Lawyers are on average highly conflict-averse. Yes, you read that right. Lawyers, who specialize in waging and also resolving conflicts, are nonetheless usually personally and deeply conflict-averse. Yet resolving conflict among lawyers is one of the top concerns of law firm managers (and the rank and file) in many firms nationwide.
What does that mean about lawyers, and even how is that possible?
You could make the gladiator point–lawyers are hired to be the ones who go into battle, whether on the corporate playing fields or in the litigation stadiums. So we probably have aggressive qualities in spades that must leak out into our interactions with each other, as well, right?
There’s some truth to that. But why then are we “conflict-averse,” when that should arguably be our preferred arena?
There’s the “unempowered” theory. We have data that many of the people who put on the mantle of law do so because they do not feel personally powerful. This trait often manifests as aggressive competitiveness to show the world otherwise. So we likely have some underlying underdog-type mentality to start with, with a layer of “I’ll show you” on top.
Nearly all of those same law students start law with the stated ambition of wanting to help those who are underdogs. Interesting coincidence, display of empathy or another empowerment ploy?

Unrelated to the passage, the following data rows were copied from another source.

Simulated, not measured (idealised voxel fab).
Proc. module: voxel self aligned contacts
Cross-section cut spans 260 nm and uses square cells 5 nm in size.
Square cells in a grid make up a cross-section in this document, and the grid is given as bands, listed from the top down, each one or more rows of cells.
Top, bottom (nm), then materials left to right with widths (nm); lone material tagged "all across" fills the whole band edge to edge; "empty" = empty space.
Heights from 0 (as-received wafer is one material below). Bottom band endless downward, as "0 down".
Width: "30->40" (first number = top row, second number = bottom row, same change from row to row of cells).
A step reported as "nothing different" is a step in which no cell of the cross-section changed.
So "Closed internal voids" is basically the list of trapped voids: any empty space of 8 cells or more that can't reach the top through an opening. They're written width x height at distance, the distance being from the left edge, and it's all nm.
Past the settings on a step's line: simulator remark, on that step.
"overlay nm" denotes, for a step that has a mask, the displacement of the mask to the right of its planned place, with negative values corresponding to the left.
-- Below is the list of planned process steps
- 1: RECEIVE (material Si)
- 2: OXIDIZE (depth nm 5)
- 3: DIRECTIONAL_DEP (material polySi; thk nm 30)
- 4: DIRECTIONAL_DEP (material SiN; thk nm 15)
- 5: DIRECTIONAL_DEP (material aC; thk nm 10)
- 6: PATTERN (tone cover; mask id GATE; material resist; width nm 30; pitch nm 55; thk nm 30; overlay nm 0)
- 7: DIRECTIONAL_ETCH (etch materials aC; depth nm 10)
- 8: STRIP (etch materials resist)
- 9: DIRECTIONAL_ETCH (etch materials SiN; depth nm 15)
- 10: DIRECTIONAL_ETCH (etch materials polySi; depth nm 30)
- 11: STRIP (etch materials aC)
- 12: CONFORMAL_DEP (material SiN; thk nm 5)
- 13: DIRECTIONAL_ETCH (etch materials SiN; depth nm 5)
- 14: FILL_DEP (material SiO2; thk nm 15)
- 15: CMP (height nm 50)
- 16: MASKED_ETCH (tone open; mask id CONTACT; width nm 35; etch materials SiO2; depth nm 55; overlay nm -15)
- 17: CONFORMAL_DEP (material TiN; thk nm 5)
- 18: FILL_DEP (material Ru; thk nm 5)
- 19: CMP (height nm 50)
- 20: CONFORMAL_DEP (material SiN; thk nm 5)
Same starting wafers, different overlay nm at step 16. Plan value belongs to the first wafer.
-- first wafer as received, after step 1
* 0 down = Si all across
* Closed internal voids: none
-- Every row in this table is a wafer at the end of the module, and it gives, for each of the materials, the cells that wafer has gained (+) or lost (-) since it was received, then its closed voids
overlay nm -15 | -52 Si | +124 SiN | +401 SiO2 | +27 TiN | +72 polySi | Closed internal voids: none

In any event, most of those young lawyers are thwarted in that goal because it becomes apparent that the “best” lawyers are making a lot of money working for corporate clients, not underdogs, and these same law students are, as we said, competitively trying to prove their worth. So they end up swallowing their do-good ambition and representing a powerful Fortune 500 company in the arena. This “disillusionment” factor is sometimes cited in trying to account for the profound distress levels of law students and lawyers and also the very high job dissatisfaction that a large portion of practicing lawyers register.
Then there’s the rational/emotional divide. Law schools require applicants to jump over some high hurdles in order to matriculate, but as the multi-year, extensive study by University of California Berkeley professors Schultz and Zedeck determined, the attributes applicants are tested for, and which are then reinforced during law school, are “academic skills,” it being safe to say that “the emotional side of most law students is underdeveloped.”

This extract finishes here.